Longwood Student Found Herself a Part of History

Laura Henry won't forget her fall semester any time soon.

Shortly before 9 o'clock on the morning of September 11, her 20th birthday, the Longwood junior was in a subway station under the World Trade Center about the time it was struck by two commercial jets piloted by terrorists. A participant in the 2001 New York Honors Semester, she was on her way to a lecture at nearby Grand Central Station, from which she was later evacuated.

To make matters even worse, she mistakenly thought that her father was in the Pentagon at the time, and he knew that she was in Lower Manhattan. Each tried frantically to contact the other before she finally reached him at 3:30 that afternoon.

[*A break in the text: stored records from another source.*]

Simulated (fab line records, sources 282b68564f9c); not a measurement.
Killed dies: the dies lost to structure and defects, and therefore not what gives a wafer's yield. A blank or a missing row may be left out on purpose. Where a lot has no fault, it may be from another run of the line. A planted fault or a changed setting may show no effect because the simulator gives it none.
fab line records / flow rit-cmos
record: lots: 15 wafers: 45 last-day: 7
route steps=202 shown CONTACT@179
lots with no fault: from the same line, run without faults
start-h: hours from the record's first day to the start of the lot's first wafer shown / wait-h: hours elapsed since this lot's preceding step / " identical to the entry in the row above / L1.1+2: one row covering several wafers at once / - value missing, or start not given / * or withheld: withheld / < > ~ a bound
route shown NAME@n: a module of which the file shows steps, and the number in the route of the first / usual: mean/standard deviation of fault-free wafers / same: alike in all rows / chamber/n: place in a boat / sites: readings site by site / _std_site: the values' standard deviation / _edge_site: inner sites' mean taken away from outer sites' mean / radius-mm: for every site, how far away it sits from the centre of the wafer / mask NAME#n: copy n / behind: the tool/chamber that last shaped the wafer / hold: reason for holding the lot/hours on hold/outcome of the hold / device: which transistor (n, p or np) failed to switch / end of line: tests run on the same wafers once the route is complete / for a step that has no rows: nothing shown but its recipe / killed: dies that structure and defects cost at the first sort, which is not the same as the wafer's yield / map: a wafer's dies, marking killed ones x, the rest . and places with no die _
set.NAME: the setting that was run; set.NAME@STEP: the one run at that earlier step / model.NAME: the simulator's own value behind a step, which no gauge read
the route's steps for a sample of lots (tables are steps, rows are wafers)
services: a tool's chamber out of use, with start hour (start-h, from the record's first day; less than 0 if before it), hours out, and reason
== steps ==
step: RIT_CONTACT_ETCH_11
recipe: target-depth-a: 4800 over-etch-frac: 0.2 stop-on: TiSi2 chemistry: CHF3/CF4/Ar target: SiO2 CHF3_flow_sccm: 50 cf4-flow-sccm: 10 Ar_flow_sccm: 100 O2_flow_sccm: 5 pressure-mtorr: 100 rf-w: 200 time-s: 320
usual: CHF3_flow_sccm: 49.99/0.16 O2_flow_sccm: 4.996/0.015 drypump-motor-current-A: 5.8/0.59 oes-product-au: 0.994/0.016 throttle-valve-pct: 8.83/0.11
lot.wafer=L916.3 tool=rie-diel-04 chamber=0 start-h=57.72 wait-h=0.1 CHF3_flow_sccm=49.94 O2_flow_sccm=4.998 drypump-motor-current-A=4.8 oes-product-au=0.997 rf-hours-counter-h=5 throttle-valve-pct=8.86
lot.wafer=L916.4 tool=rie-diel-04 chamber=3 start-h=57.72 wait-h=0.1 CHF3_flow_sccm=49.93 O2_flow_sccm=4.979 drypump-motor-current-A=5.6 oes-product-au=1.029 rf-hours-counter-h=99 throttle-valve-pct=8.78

Laura, who had visited the World Trade Center only two days earlier, was one of 30 college students chosen to take part in the honors semester, held Sept. 1 - Dec. 17 at Long Island University's Brooklyn campus. It was titled Reinventing Urban Culture - each semester derives its theme from the location - and was sponsored by the National Collegiate Honors Council. For her project in a photodocumentary class, Laura decided to photograph dogs and their owners, since many New Yorkers turned to their pets for solace after the attack.

"After September 11 I felt some guilt in choosing dogs as my theme," says the English major from Fairfax. "It seemed like a light-hearted topic for such a serious time in the lives of New Yorkers and other Americans. However, after shooting for two weeks, I realized that in a way I was documenting dogs and their owners specific to the hard times. Pets, and especially dogs, are consoling, and many owners feel a personal bond and attachment to their four-legged friend. I saw lots of animals being hugged and kissed."

"We lived in dorms in downtown Brooklyn, which is completely different from Longwood," she said with a laugh. "A housing project was two or three buildings over. Most of the classes were held outside a classroom; for example, we went to planning and zoning meetings, and on September 9 we went on a scavenger hunt in Lower Manhattan to find certain buildings and learn what they're used for.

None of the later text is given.